There's a lot of contrast on the record — loud and quiet, minimal and maximal, traditional- and synthetic-sounding instruments.
I'm always led by whatever music demands. So I'll be writing something and not thinking too much about it, and having fun. I keep saying "having fun," it sounds like something Brian Wilson would say. But you're just in the moment. A sound will occur to me and I'm just following that.

Listening back, do you hear things emerge that weren't intended?
Oh yeah, all the time. I'll listen to certain bits and think, "Yeah, I actually got at something there." Something like the end of "Organ Eternal." But I didn't mean to do it — I don't even know what it is I got at. But I got at something, there's something there, something in it. That feeling of, "Yes," that is how it feels sometimes.

Can you hazard a guess at what you'd elucidated?
Good feelings, at the end of "Organ Eternal," I suppose.

What's the song about?
The first part is about missing someone. [Long period of indistinct mumbling.] Yeah, that's really what it's about. Yeah, the end of it... just seems to work with that. [Long pause] I'm not trying to be elusive, it's just difficult stuff to get into.

How do you get your ideas out in the studio? Are you prone to light bulb moments?
Those kind of things happen when I'm sat writing the music, or in daily life. On a flight the other day, when we were going to Russia, I thought of a song as I was going to sleep and quickly wrote it down. I thought up a bit of a song the other night. When I'm going to sleep I always have a Dictaphone. Those are when moments happen, or just sat at the piano. In the studio it's like doing a film or something — you have a script that you work to, and then you can always have little moments of freedom within it.

The whole process of getting someone in, playing some music and then refining the performance — it's complete chaos, and it's a great feeling when you're coming up with a new idea that you think's a bit good. But also later, down the line, I'll be arranging that idea, and sometimes it'll be deadly boring. You know how in comedy duos, you've got the straight man, then you've got the funny guy? I think a lot of people prefer to be the funny guy, and they let the producer be the straight-faced person. But I tend to kind of flick between the two. At certain times I'll be the detached person, at certain times I'll be the person creating the chaos.
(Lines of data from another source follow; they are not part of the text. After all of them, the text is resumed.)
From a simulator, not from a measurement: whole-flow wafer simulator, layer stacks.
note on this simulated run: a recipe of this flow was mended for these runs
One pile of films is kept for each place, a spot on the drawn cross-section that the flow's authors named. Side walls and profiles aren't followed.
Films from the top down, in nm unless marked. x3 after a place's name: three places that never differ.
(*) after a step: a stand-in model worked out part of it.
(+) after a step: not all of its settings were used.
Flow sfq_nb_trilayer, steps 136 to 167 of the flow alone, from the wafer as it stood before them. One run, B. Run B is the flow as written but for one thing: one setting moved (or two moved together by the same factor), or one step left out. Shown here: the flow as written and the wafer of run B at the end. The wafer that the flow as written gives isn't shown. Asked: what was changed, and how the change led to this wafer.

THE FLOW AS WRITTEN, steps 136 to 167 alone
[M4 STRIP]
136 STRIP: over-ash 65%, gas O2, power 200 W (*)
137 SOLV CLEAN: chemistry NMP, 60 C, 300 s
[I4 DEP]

There are ideas on the record that are so perfectly captured, and so vast in scope, that they invite hugely disparate theories and interpretations. I have a feeling that's partly down to the nature of music writing — it's very flawed.
Yeah, you're right, you're right. Carry on.

It's a challenge: when a record enchants in ways you'll never understand, a description of the sound won't suffice. You can convey how it makes you feel, which is hard and quite risky. But another, safer method is to have an intellectual response, to draw connections and attach some kind of symbolism to the thing. And I think those reviews are about how music can induce a higher spiritual alertness, if that doesn't sound too creepy.
Yeah, it makes sense. There's that quote about writing about music, "You may as well tap-dance about architecture." I don't envy the task. But it's flattering as well, that people listen to the album that much.

Still, is that kind of analysis exasperating?
I find it funny when someone will write a review or something, and they'll have an interpretation of the record that, to me, seems very eccentric or particular. And they'll say it as if it's a gospel interpretation. It kind of annoys me. Because it's quite unusual music to some extent, people think, "Ah, it has to mean something else, there has to be something there." I just think, "Can't you enjoy it as simply something musical, and not a theory?" I suppose I'm just a craftsman trying to make good music. And sometimes that makes people think I don't want to answer certain questions. It's more that I don't necessarily always have an answer.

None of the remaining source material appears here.